Here, we present a unique metal-support interaction of a Pd/Fe2O3 sample prepared by co-precipitation at a controlled pH in aqueous solution. Atomically dispersed Pd in a sol-gel-like matrix formed during the co-precipitation step can be chemically glued with bulk Fe–O–Fe networks. Upon controlled reduction, we show that this material can produce a supported metal phase with extremely high dispersion, ranging from small metal clusters (subnano) down to individual atoms, on a defective iron oxide surface, which has strong metal-support interaction even after heat treatments. As a result, EG can be converted to methanol and ethanol over this catalyst surface.

Results

Catalytic studies

As seen from Fig. 1a, the conversions of EG molecules in aqueous solution are in general small over all the Pd-containing catalysts under a high pressure of hydrogen, presumably the metal surface is primarily covered with adsorbed hydrogen and water molecules. Various small activities for ethanol production from the hydrogenolysis of EG (C–O bond cleavage followed by C–H formation) were observed over the different samples. Dehydroxylation of one terminal–OH of the diol by oxygen vacancies on oxide support assisted by active hydrogen provided by Pd metal sites in close proximity—is presumably taking place. However, the main product of EG over all the samples is carbon dioxide. It is interesting to note that Pd on iron oxide was the only sample that showed a discernible activity for methanol production (C–C cleavage followed by C–H formation) but with little methane formation. On the other hand, the other samples containing Pd particles on other oxide supports gave no methanol (and only a small quantity of ethanol) but with some degree of methane production. Thus, iron oxide appears to be the essential component for methanol production. We then screened a number of metals supported on iron oxide produced from co-precipitation. As seen from Fig. 1b, the two most promising catalysts Rh/Fe2O3 and Pd/Fe2O3 produced methanol. However, Rh being a metal of stronger adsorptive properties than Pd, according to its d-band centre position9,10, gave higher conversion but with methane as the primary product. It is noted that metals with stronger intrinsic adsorptive properties are well known to catalyse methane production from hydrocarbons/alcohols with exhaustive hydrogenolysis on their surface11. Thus, the combination of Pd and iron oxide clearly shows a good synergetic effect for the production of methanol and ethanol as metastable products, which surprisingly gave even higher selectivity with prolonged testing time in our batch reactor configuration.
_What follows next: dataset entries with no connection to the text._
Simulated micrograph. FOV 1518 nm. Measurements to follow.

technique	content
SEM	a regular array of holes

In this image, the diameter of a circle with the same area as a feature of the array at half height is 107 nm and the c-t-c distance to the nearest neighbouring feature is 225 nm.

Figure 1: Catalytic performances for hydrogenolysis of EG.
figure 1

(a) 5% Pd with different oxides (prepared by co-precipitation); (b) 5% Pd and 5% Rh on iron oxide (prepared by co-precipitation). r.t., room temperature.

Figure 2a shows a further improvement in accumulative selectivity of over 50% for the two lower alcohols after the catalyst was tested in a batch reactor for 72 h. Time-fraction analysis in Fig. 2b clearly suggests that the catalyst initially gave higher EG conversions but mainly producing CO2. But, between the period of 24 to 72 h, at least 80% selectivity (with methanol selectivity >50%) towards the two lower alcohols at about 4.3% conversion was obtained. The CO2 produced during the reaction could be owing to the aqueous reforming reaction of EG (C2H6O2+2H2O→2CO2+5H2) under our reaction conditions2,12. On the other hand, EG may reduce surface iron oxide in the presence of Pd. Our evidence suggested that the latter reaction has had an important part for the initial production of large quantities of CO2. Re-testing the used sample confirmed that the catalyst indeed required an initial long induction period for extensive reduction to reach steady state in order to achieve the good alcohol selectivity (Supplementary Fig. S1); once it was conducted, the catalyst became selective without the need for any further induction. Also, when we pre-reduced our catalyst in hydrogen for a longer duration (72 h) or at a higher temperature, the alcohol selectivity immediately reached the steady state of above 75% with no requirement for the induction. The optimum temperature is around 195 °C, and with repeated testing gives the same alcohol yield. A significant destruction of the products is observed at higher temperature (Supplementary Fig. S1). As far as we are aware, decent conversion of EG or related polyols to the lower alcohols especially to methanol at such high selectivity has not been reported before this work. At present, the methanol/ethanol ratio obtained is above 2:1 and the methanol selectivity can be further optimized. However, for fuel applications there may be no need to separate the two alcohols. The superb catalytic selectivity for this reaction clearly reflects the unusual behaviour of the Pd/Fe2O3. It is important to investigate the reason(s) for the interesting metal-support interaction observed in yielding methanol at prolonged induction time.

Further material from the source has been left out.